The Apostle Paul and training Christian leaders

Do you know how your church leader was trained? Maybe you know what college or seminary they went to? Perhaps you know what courses they’ve attended or even what books they’re reading to keep up with their studies.

Christians have a long record of taking education seriously and for training their leaders to understand the Scriptures and with good Biblical precedent. Just consider these verses from second Timothy: 2 Tim 1:13, 2 Tim 2:2, 2 Tim 3:16-17. In the context of false teaching, Paul stresses the importance to Timothy of knowing his stuff.

So when you consider training Christian leaders what do you imagine? My guess is that, for most people they would picture a classroom setting with earnest students learning Greek and Hebrew, and important subjects like Biblical Theology etc.. My guess is you probably imagine something close to a university. What you imagine is the transfer of information and knowledge from a group of clever people to your church leader and then hope for the best.

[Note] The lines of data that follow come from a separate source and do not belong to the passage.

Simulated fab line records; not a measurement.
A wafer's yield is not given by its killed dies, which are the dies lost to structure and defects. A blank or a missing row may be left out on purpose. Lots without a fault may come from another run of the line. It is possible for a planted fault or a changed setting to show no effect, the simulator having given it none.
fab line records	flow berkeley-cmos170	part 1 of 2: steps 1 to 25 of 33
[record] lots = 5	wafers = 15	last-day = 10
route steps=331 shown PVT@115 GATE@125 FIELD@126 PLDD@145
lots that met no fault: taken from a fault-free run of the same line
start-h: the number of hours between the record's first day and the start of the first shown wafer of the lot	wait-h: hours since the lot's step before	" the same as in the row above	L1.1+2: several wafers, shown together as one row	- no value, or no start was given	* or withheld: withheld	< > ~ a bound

Let’s try another question: Do you know who trained your church leader? Do you know their names? Have you heard of them? There is, of course, a chance that your leader was trained by someone well-known in theological education so if your leader was lucky enough to have studied under an NT Wright for example, you may know that. My guess, again, is that most people have not the faintest idea who trained your leader. More worryingly, your leader might not either.

They might remember their names and what subject they taught, they might remember whether they were interesting or boring, whether they felt helped or hindered by their classes but I wonder how well they knew their teachers, their way of life, the inner workings of their faith?

Why is this even important? It’s important, because it was important to the apostle Paul. I would argue that for Paul it was absolutely critical and all other learning was based upon this foundation.

You, however, know all about my teaching, my way of life, my purpose, faith, patience, love, endurance…  (2 Tim 3:10)

Take a look at that list, how much is knowledge and how much is character? So if the Bible college helped your leader with the first one, who helped them with the others? If it was the same people, all well and good but it is at least worth asking the question.

Even that most beloved verse for evangelicals 2 Tim 3:16 is built on the foundation of Timothy knowing who taught him this. Read the two verses prior to that.

But as for you, continue in what you have learned and have become convinced of, because you know those from whom you learned it,  and how from infancy you have known the Holy Scriptures, which are able to make you wise for salvation through faith in Christ Jesus (2 Tim 3:14-15)

Because you know those from whom you learned it. Do you know what they’re like on their day-off, in the mornings, when they’re fighting the battles of faith (winning or losing), have you seen them share the gospel, pray for the hurting, reach out to the lost, care for the poor? Have you seen them love God with all their heart, mind, soul and strength and their neighbour as themselves? Do you know how they pray and worship?

When Paul says then that elders should be able to teach do you think he just meant preaching? When he says in we should find ‘reliable men able to teach others’ is it simply teaching on a Sunday morning he’s thinking of? I don’t think those things are unimportant – Paul tells Timothy to keep hold of ‘the things you have heard from me’, so this is no ‘preach the gospel, use words if necessary’ thinking. Instead it is this, the life of your teacher should be inextricably bound to their words. Their life gives weight and proof and conviction to what they say because they match. What they tell you about Jesus is seen in how they live. What they tell you about God is seen in how they pray, what they say about evangelism and mission is matched by what they do, generosity by how they give, love by how they treat the poor, patience by how they treat their kids.

In other words no hypocrites, but the problem for many is that they wouldn’t know their teacher well enough to even know that. It’s also why pastors need to be in community groups and have friends in the church, to be seen at play as much as at work.

I know the books on my shelves, but I don’t know many of the authors. I’ve learned a great deal from them, even the ones who later have turned out not to have lived it out themselves. I know those who have taught me the most about what it means to be a Christian leader and I know those who taught me theology. The two are not the same.

We need Christian leaders who can think, know their Greek and their apologetics. However we need them to share their way of life with their students, their purpose, faith, patience and love more.